Further, when investors face significant uncertainty in global markets – for example because a major economic power is weighing an across-the-board tariff, or because a U.S. president has floated tariffs as a response to issues as varied as drug imports, illegal migration and ending a global conflict, as Trump has – they flock to a stable currency, usually the dollar, Ehmke said.
This phenomenon was visible during Trump’s first term when the dollar strengthened relative to other global currencies following tariff hikes on a swath of imports, J.P. Morgan analysts said.
“During geopolitical unrest, the dollar is going to typically strengthen because capital flows to the dollar as the safe haven,” Ehmke said. “A whole number of things there are coalescing to support the dollar's value.”
The dollar has retreated slightly from its decade-high in October 2022. But if tariffs are implemented on Feb. 1, as Trump has suggested, “we would probably see the value of the dollar come back up,” Ehmke added.
Some ag exports are more sensitive than others
A strong dollar makes U.S. exports more expensive to foreign buyers and hurts U.S. export competitiveness, Ehmke said.
U.S. agriculture exports are already facing currency headwinds brought on from external economic factors. Brazil’s real hit historic lows in December due, in part, to high government spending and structural problems in its economy. China’s tightly controlled yuan also fell to a 16-month low early this month as it grapples with a real estate crisis and weak consumer spending.
Some agricultural commodities, analysts say, are more sensitive to fluctuating exchange rates than others. Soybeans, both Ehmke and Nicholson said, could be particularly vulnerable, given Brazil, the largest U.S. competitor, has a depreciating currency and growing export capacity.
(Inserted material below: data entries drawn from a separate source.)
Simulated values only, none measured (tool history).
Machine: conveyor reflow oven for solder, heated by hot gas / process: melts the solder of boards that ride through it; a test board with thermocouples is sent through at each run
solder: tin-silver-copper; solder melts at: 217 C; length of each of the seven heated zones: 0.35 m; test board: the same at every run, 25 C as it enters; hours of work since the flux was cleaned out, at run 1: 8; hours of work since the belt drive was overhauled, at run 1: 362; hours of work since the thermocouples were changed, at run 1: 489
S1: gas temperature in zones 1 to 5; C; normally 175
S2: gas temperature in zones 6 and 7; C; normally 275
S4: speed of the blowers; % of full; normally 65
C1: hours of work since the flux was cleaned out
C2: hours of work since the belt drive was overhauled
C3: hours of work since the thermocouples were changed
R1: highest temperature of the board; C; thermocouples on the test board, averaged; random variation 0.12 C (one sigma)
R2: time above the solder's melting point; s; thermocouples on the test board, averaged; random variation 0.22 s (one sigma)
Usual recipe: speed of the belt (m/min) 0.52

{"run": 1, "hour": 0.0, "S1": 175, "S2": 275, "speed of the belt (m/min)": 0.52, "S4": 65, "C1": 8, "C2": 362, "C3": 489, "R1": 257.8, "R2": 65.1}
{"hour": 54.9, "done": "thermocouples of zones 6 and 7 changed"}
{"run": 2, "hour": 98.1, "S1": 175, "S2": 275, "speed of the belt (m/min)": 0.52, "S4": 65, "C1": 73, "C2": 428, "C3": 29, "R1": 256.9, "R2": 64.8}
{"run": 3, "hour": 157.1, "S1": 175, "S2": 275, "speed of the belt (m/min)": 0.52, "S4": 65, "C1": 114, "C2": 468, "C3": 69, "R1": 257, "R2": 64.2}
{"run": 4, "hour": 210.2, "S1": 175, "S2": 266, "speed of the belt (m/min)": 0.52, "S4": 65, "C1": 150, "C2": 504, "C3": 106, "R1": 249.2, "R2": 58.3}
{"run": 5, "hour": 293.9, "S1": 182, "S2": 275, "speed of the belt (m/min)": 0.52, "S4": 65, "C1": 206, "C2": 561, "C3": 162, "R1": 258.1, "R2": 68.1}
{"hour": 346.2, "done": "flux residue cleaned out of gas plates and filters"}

“That weakening Brazilian real is really going to be a headwind to all of those crops that we also grow,” Ehmke said. Cotton and rice exports are also sensitive to a strengthening dollar for the same reason, he added.
Scott Gerlt, chief economist at the American Soybean Association, said that the U.S. industry has already seen fresh export challenges from the weakened Brazilian real.

“Brazil in particular has been really tough one with exchange rates for us,” Gerlt said.
Similarly, U.S. wheat competes with Russian exports in global markets, which has also faced a weakening currency since President Vladimir Putin launched his war with Ukraine. Wheat grows in many countries that are potential exporters if the dollar appreciates, Ehmke said.
“You have a whole host of other countries that can quickly step in and export, because it's the most widely grown crop in the world,” he added.
Nicholson agreed, arguing that because the U.S. is only a residual supplier of wheat, the exchange rate “is going to be felt.”
U.S. corn exports, on the other hand, may be better positioned to weather exchange rate shocks, Ehmke said. Mexico accounted for more than 40% of total U.S. corn exports last year, according to USDA data, and the short supply chain, simplicity of sending exports across the southern border and favorable trade conditions under the U.S.-Mexico-Canada Agreement make the country a reliable buyer. The Mexican peso continues to weaken against the dollar, Ehmke said, but corn exports to the country are expected to remain strong in the 2024-2025 season.
The magnitude of the dollar’s appreciation will depend on the scope and design of Trump’s economic policies — including whether tariffs are targeted to fulfill specific policy objectives or applied broadly to U.S. imports as a revenue-raiser. But Nicholson pointed out that even under some of the more sweeping proposals, a spike in U.S. dollar value could be short-lived. As supply chains and trade flows adjust to new tariffs, other countries’ currencies will strengthen against the dollar, he said.
“Markets acclimatize and they normalize,” Nicholson added.
Ehmke said it is also possible that currency markets are bracing for the most sweeping version of Trump’s tariff proposals — an across-the-board tariff, say, or a 60% tariff on China. If that’s the case and the new administration instead imposes narrow or targeted tariffs, the U.S. currency could hold its value or even depreciate somewhat.
“But we don't know. There's so many unknowns,” Ehmke said. “Tariffs have been promised, but will they be actually delivered, and to what degree?”